Timelessness and Trends

By Suzanne Pollak

In 2020, we started living inside our houses much more—so much more, every day felt like it could have been Wednesday. The trick I used to make each day uniquely enjoyable and make the seasons seem distinguishable (not easy in semitropical South Carolina) was regularly changing textiles on my windows, beds, and tables..

Decades ago, when I wanted advice on setting up a household, I did not look to my mother except to notice her nose going out of joint when friends reported buying new furniture every few years. I could see her point. If people bought pieces they loved, to begin with, they would not be changing their houses willy-nilly. Still, my mom was not the only one who taught me that furniture is timeless and textiles are trends.

That lesson came from two American businessmen whom I adopted as fantasy mentors. I craved greater authority on household matters and design than my mother could offer. As I cast around looking for teachers, I fell on these men who created such masterpieces that each of their houses turned into a museum when they passed. Although I lived in a two-room basement apartment at the time with no desire to ever make it a museum, I adopted John D. Rockefeller and Henry Dupont as my domestic disciples because they had philosophies on the art of living. That’s what I wanted to learn. I was used to a nomadic life and not sure what to do in more permanent living situations. Even though I could not possibly emulate either Mr. Rockefeller or Dupont, I could incorporate pieces of their philosophies and adapt to their ways of doing things.

Henry Dupont lived in a 175-room house in Delaware, now called Winterthur Museum. Dupont changed the textiles, from curtains to upholstery, in many of his 175 rooms (in one house!) four times per year. Rockefeller had another domestic desire. His wish was to eat on a different plate every night, so his china collection numbered 365, a set for every day of the year. I learned this fact from a docent at Bassett Hall, Rockefeller’s eighteenth-century farmhouse in Williamsburg, Virginia. His pantry was filled with glass cabinets stacked to the brim with plates. Of course, I didn’t have the means or space to copy these gents, but I learned why they did what they did. I got their gist. They used their design sense (and substantial financial resources) to create new environments in the rooms they lived in day and night. That is one beautiful way never to feel bored, to see your surroundings with fresh eyes, and to turn your house and life within those walls into a work of art.

Following John D.’s passion, I collected a ridiculous amount of china, which pleased me immensely and made setting the table incredibly fun.

More importantly, from Mr. Dupont, I learned to purchase furniture with an eye for the future and textiles with an eye for the present.

These men helped me, two generations after they lived, to design my domestic life. Wouldn’t they be surprised to know their ways of thinking about how to live in a house could help a twenty-year-old girl decades later, even while she lived in a basement?

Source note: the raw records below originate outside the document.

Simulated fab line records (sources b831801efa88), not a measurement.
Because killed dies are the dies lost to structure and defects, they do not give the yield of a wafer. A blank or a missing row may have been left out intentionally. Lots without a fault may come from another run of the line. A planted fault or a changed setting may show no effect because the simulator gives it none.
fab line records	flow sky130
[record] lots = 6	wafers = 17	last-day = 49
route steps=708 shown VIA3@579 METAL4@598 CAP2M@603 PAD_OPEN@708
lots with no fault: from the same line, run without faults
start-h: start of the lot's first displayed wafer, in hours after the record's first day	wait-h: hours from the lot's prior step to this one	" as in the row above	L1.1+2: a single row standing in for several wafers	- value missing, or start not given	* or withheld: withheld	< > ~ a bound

Although I eventually got rid of my china collection (paring down can be as satisfying as building up), I still follow Dupont’s textile theories while I live in the tiniest house in Charleston—with a budget to match. You do not need a many-roomed mansion like Winterthur to incorporate the changing of textiles. You can change window treatments season by season. I use oversized, gossamer-thin Victorian linen napkins to cover the bottom half of windows in hot months and antique heavy linen sheets for winter bedroom curtains. Even with custom-made tasseled drapes and valances, tiebacks and inner sheers can change. Upholstered seating looks totally different when dressed in heavy linen slipcovers in the summer, correlating with the changing light and brighter hues.

Table linens are the easiest way to affect the vibe around the house all year because you have three meals and four seasons to play with. Dupont matched his curtains and linens to beloved flowers in the gardens directly outside the windows of particular rooms. The indoor-outdoor connection was vital to him. We don’t have to be that picky, but it’s great to take a cue from nature with colored napkins and a centerpiece to bring nature’s palette inside. I copy Dupont by paying greater attention to light—blinding bright in summer, diffused in winter, silvery in late fall—and thinking of textures to match the mood.

The whole point is for rooms to look stunning any time of year and to keep the dweller surprised and pleased.

These beliefs and practices allow you to sharpen your eyes and keep using your creativity.

Since one-third of our life is spent in bed, the bedroom is an excellent place to begin. Bed linens are easy to change, switching from prints to solids, from 100-percent linen to cotton and flannel. The average person spends about twenty-six years of their life sleeping, plus seven years trying to fall asleep, which adds up to at least thirty-three years between the sheets. The numbers make a compelling case for investing in quality bed linens and changing the mood and atmosphere seasonally, especially as the bedroom is a place for imagination and creativity, not the place to be productive. Mae West mirroring her bedroom ceiling to see how she was doing was one thing, but the modern practice of using devices to monitor sleep brings too much “production” into an otherwise restful place.

In practical terms, using textiles during only part of the year stretches their lifespan and offers you time to clean and care for them. Best of all, we can all be more like Mr. Dupont and periodically give our houses a different look. And it need not be expensive; for under one hundred dollars at IKEA, you can change every pillow or choose a new area rug. You should even have some budget left over for a fun set of plates.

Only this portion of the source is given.